If passed into law, the federal budget for 2011 that lawmakers will vote on this week will harm key efforts in daily weather forecasting, search-and-rescue operations, and long-term weather prediction, says a top U.S. government official. Speaking at a Senate committee hearing this afternoon, National Oceanic and Atmospheric Administration Administrator Jane Lubchenco said that the $4.5 billion level for NOAA's budget this year set by congress would delay the launch of the first satellite in the $12 billion Joint Polar Satellite System (JPSS) from 2016 to 2018.
Polar satellites are uniquely important for weather prediction. Whereas geostationary crafts orbit over fixed points some 36,000 km above Earth's surface, polar crafts like JPSS-1 will whiz around Earth in a north-south direction at an altitude of 770 km, providing much finer data resolution and scanning every point on Earth as the planet spins. JPSS-1 would acquire a "much better quality" temperature and moisture profile than those of geostationary weather satellites, says JPSS Deputy Director Ajay Mehta. Plus polar crafts fill gaps in coverage, he says: "There's really no imagery for Alaska, for example, if you rely just on geostationary satellites."
For years, concern about NOAA's troubled polar satellite program has focused on climate sensors, six of which were stripped from JPSS's predecessor, NPOESS, in 2006, to preserve weather data. But now weather information itself is in jeopardy. In October, NASA intends to launch a polar satellite, the NPOESS Preparatory Project (NPP), that would gather data similar to that gathered by JPSS-1. But according to its design life, NPP will not function after 2017. That would leave an 18-month data gap between the end of the NPP mission and launch of JPSS-1, Lubchenco says.
JPSS-1's launch will be delayed in part because NOAA's $4.5 billion budget under the 2011 bill is roughly $1 billion lower than what the Obama Administration requested; roughly 80% of the cut comes from the procurement, acquisition, and construction part of the agency's budget. Congressional dithering has also put the JPSS program behind schedule, Mehta says. (NOAA expressed similar concerns last month.) Because of the budget uncertainty, Mehta says, NOAA has done almost no work on JPSS since last October.
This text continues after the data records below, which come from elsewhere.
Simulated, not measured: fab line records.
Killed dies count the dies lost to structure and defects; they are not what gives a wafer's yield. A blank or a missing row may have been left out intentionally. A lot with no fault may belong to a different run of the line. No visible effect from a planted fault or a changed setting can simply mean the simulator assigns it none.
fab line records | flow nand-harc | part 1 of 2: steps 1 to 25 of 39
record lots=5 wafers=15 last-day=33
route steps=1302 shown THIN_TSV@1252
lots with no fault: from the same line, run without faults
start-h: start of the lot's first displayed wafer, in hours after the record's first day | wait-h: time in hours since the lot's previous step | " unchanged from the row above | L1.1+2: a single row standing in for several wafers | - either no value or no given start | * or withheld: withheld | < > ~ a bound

A data gap between NPP and JPSS in 2017 could have profound consequences.
Several polar satellites fly in formation, passing the same points on Earth in sequence every 8 hours or so. The U.S. military DMSP program covers the so-called morning orbit, DMSP and European crafts share coverage of the midday orbit, and NPP and JPSS-1 cover the afternoon orbit. Having data from all three orbits is important, but Mehta says that data from NOAA crafts are uniquely tailored for U.S. weather prediction for short- and medium-term forecasts. Loss of the afternoon data would mean a "50% error increase in [forecasting] precipitation rates in southern US," according to a NOAA presentation. "Future errors of this scale could result in flood forecast error providing less time for population to react and increasing risk to life and property (hours vs days)." Search-and-rescue operations at sea could also be jeopardized by the gap, because JPSS includes a crucial sensor that listens for emergency signals sent by emergency beacons.
Cutting the satellite budget will likely cost taxpayers more in the end. NOAA expects to end up spending roughly $650 million less on JPSS-1 this year than it had planned. But "for every dollar we didn't spend [on satellites] in 2011, we will have to spend $3 to $5 in the future," Lubchenco told lawmakers today.
*This item has been amended to clarify that the $4.5 billion level is the 2011 level for NOAA.